Virginia Kegel adds to the dignity deficit with her “I Want a Boob Job for Christmas.” It’s a show stopping top dropping number.

How much lower can we go? Trailer trash low! Scuzz Twittly has a cottage industry in down home humor. His pretend holiday album ad features “I Want a Hooker for Christmas.” You almost believe him.

Just pop country comes August Campbell with “I Want a Hooker for Christmas” full of tips and ideas for those hard-to-buy-fors.

Xmas Dance Party: barn dance

Dance parties are a tradition around the holidays, if you can dig out the barn from the piled high drifts and drifters. Them country fellas know how to celebrate.

Why lookie here, it’s Michael Martin Murphy plunking and plodding left foot first to the “Cowboy Christmas Ball.” Catchy (and i think the Riders in the Sky are backing him up, right?)

Yeah, The Riders in the Sky lighten the mood (to a very strangely playful tune) with “The Prairie Dog Christmas Ball” which seems to be going on right under the feet of the other ball we’re a-having. Yikes! Move your feet higher!

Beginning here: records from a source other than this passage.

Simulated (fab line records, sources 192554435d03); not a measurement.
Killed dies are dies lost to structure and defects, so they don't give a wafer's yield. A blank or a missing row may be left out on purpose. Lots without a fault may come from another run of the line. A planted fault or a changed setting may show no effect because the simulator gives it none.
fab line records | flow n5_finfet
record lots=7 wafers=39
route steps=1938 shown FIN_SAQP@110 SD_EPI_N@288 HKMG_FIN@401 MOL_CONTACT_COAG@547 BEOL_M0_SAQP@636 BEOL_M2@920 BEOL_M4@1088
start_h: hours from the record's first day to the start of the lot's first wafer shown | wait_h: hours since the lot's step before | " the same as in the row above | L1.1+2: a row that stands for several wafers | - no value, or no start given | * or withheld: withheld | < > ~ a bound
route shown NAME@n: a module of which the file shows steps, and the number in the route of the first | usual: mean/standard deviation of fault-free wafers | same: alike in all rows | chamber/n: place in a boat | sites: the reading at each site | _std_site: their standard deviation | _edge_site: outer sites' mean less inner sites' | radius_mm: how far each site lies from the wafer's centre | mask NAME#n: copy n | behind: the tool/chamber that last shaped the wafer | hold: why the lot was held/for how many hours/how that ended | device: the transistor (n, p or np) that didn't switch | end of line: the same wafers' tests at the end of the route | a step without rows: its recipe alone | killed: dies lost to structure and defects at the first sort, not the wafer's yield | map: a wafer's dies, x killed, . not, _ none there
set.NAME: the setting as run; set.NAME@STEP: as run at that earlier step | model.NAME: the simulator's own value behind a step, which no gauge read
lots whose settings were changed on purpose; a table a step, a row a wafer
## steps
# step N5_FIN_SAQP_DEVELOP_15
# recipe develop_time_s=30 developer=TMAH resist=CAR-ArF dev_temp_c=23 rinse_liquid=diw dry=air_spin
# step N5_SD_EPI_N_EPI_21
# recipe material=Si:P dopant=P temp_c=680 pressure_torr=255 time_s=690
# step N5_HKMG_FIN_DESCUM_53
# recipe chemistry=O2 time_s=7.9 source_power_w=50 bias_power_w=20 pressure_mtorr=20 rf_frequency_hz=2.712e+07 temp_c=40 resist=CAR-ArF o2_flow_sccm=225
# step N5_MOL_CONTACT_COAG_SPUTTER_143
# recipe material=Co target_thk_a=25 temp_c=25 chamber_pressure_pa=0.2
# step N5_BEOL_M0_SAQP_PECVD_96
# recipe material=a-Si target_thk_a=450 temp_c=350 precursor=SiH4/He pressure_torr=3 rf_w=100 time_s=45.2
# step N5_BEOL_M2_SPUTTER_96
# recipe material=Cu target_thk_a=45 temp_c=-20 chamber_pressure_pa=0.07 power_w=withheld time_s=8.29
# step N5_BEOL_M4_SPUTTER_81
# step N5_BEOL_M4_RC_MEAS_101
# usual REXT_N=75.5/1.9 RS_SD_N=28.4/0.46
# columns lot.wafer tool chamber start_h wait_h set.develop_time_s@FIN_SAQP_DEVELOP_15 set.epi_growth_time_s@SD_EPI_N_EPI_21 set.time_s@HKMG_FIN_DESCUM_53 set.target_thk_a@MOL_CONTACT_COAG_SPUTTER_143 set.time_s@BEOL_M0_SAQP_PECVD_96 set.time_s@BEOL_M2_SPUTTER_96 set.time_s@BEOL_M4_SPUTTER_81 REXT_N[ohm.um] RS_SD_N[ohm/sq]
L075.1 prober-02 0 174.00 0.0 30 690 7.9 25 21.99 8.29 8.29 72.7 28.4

Cledus T Judd adds his own version of comedy to the idea that a ball is just a party and there’s not much dancing (well, i’m not sure who’d ask him). “Cledus’ Christmas Ball” is that old fashioned cartoon that pokes fun at all the celebrities in the room. Wry as toast.

An update on frontier comedy comes from, naturally. Garrison Keillor with “The Sons of Knute Christmas Dance and Dinner.” It matters who saw ya, doncha know?

It’s better when The Killers get percussive and electric with their “The Cowboy’s Christmas Ball.” That back beat won’t let ya wallflower–not tonight. (But, don’t call the ladies heifers again.)